Monday, 19 May 2014

Casting a protest vote: BNP



This election broadcast from the British National Party was censored, so we are told. It is available on-line, and I am presenting it in its original form, as you have to admit that it is an entertaining little piece, that will annoy all the right people.

On the subject of annoying all the right people, a vote for the BNP is probably the most sarcastic protest vote you could cast because it is guaranteed to do just that. 

I can remember back in 2012 when I lived in Nelson, Lancashire, the  Trots who all had well paid employment at the local further education college, shipped in an army of freaks to leaflet the ward where I lived, which had a BNP councillor up for re-election.

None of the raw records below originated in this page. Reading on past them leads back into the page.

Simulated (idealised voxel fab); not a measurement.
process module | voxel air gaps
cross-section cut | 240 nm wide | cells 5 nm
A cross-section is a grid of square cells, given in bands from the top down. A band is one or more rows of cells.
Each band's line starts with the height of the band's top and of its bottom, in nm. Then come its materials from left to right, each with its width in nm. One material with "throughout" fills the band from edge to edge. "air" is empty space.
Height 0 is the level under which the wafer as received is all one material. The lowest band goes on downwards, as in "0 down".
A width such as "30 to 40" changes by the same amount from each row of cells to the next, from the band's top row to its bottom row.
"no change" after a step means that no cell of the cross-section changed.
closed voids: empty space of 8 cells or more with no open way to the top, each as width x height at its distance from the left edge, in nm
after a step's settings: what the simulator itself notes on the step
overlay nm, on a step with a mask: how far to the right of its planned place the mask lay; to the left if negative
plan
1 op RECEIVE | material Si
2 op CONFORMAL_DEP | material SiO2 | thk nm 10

The BNP man lost by less than a hundred votes, largely because the bone-idle bugger couldn't be bothered canvassing. The Tories managed to scrape a victory by shipping in an army of canvassers and Labour agreed to only run a paper candidate, whilst the Liberal-Democrats stood down. When people complain that all the old parties are just factions of the same gang, they really do have a point, don't they?

That said, enough people were willing to vote for the BNP to make it a close run thing. Many of the people that I spoke to during the campaign made it quite clear that they were voting against the fat women and scrawny men who made up the Trot freak show, as well as registering a protest against the local elite who seemed to be doing quite nicely for themselves when everyone else was struggling to get by with a McJob or giro.

A decade ago the BNP looked set to take over all those East Lancashire councils, and had that happened they would today be on a par with the French National Front. They failed largely because of a split in their ranks which meant that far too many of their remaining members really are nutters, so unlike their French counterparts they cannot get away from their past.

When the BNP was set up in about 1980 it was expressly created as a fascist party. Under Nick Griffin, the party tried to shed its old Nazi roots, and rebranded itself as "The Labour Party that your dad used to vote for." Had Griffin accepted that he was a transitional leader and stood down in good order then a new man could have taken over and maybe the BNP would not be in such dire states as it is today. That did not happen, with the result that most of the regional organisers left the party in disgust, leaving Griffin in charge of a shell. That is probably the main reason why the party lost the 2012 election in my then ward, because there was just nobody to organise things properly.

If UKIP is made up of blazer wearing saloon bar Thatcherites, then today's BNP really does consist of the boot boys from the tap room, as almost everyone else has left. 

Maybe your hatred for the people who closed towns like Nelson down a generation ago is such that you can tolerate that? If that's the case, then the BNP is the party for you. In Brian Parker the party has a decent bloke who lives in the Marsden ward that he represents, but he is the exception is a field made up of general buffoonery.

As with UKIP, just decide who you hate more and then vote against them.